DAMMIT, make it stop. I could write 10,000 words on how much this book went directly to the very fabric of my being, and still have another 100,000 words to keep going, but I will try to quickly condense it. If you have ever picked up a book, walked out of a theater, or heard a chilling line in a song and thought 'holy shit- someone finally explained all the deep crevices of complicated emotion that I thought I was isolated in' (dramatic much?) and are both parts in awe and terrified at how that can happen- then A Little Life is the largest form of that in the most unrelated but tragic and beautiful way possible. It echoes almost every type of relationship possible while depicting each scenario in such a unique and poignant way; college friendships, terrible lovers, caring parents, tragic parents, egotistical acquaintances, fate-feeling companions, the list goes on.

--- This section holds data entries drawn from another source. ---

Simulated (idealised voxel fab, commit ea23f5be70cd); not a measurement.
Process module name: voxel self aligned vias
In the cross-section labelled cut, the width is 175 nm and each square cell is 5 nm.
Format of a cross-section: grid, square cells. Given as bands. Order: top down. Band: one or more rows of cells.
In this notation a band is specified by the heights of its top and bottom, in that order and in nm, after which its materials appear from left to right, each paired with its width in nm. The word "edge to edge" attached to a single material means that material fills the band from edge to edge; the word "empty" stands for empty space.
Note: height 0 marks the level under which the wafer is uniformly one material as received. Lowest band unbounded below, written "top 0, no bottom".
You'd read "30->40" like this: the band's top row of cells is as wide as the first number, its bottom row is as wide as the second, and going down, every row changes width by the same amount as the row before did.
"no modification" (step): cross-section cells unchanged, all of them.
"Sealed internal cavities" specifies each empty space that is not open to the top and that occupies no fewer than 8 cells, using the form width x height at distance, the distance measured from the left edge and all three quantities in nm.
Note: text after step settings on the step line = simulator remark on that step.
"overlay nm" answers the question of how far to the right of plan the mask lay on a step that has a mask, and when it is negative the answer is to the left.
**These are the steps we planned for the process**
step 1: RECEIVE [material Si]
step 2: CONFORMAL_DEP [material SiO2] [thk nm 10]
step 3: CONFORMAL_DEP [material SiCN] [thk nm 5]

From Goodreads.com: When four classmates from a small Massachusetts college move to New York to make their way, they're broke, adrift, and buoyed only by their friendship and ambition. There is kind, handsome Willem, an aspiring actor; JB, a quick-witted, sometimes cruel Brooklyn-born painter seeking entry to the art world; Malcolm, a frustrated architect at a prominent firm; and withdrawn, brilliant, enigmatic Jude, who serves as their center of gravity. Over the decades, their relationships deepen and darken, tinged by addiction, success, and pride. Yet their greatest challenge, each comes to realize, is Jude himself, by midlife a terrifyingly talented litigator yet an increasingly broken man, his mind and body scarred by an unspeakable childhood, and haunted by what he fears is a degree of trauma that he’ll not only be unable to overcome—but that will define his life forever.
“Sometimes I felt that there was something physical connecting us, a long rope that stretched between Boston and Portland: when she tugged on her end, I felt it on mine. Wherever she went, wherever I went, there it would be, that shining twined string that stretched and pulled but never broke, our every movement reminding us of what we would never have again.”
― Hanya Yanagihara
“Lately, he had been wondering if codependence was such a bad thing. He took pleasure in his friendships, and it didn’t hurt anyone, so who cared if it was codependent or not? And anyway, how was a friendship any more codependent than a relationship? Why was it admirable when you were twenty-seven but creepy when you were thirty-seven? Why wasn’t friendship as good as a relationship? Why wasn’t it even better? It was two people who remained together, day after day, bound not by sex or physical attraction or money or children or property, but only by the shared agreement to keep going, the mutual dedication to a union that could never be codified. Friendship was witnessing another’s slow drip of miseries, and long bouts of boredom, and occasional triumphs. It was feeling honored by the privilege of getting to be present for another person’s most dismal moments, and knowing that you could be dismal around him in return.”
― Hanya Yanagihara
This was very easily the best book I have ever consumed and while I live in extremes of love and passion for many reads, A Little Life shames all the rest. No really, every single person should read this book- it's so perfectly constructed and I cannot believe it exists. It is the closest depiction of relationships and friends I have experienced, and a beautiful and harsh love letter to living in New York. With books of this size, you almost drown in the characters and typically- there are excerpts that you feel you could live without, but I never experienced the latter- only that I wanted it all to continue.
Don't let the cover fool you (or do, because you will weep at some point) or the 600+ pages intimidate you (one should be so lucky they get to spend that much time with these characters) and dive in. I actually bought it hard covered and signed to start, then repurchased it via Kindle so I could take it with me on the go. It wasn't available in paperback in the winter when I got it- but it is now! On top of my (stronggggg) suggestion of reading it, I oddly suggest reading it via Kindle because its pretty beefy and I found that I gulped it up quicker when it was more transportable. Read it when you are looking for something beautiful to drown in and are wanting to take your time getting to know something- I can PROMISE that you will not regret it.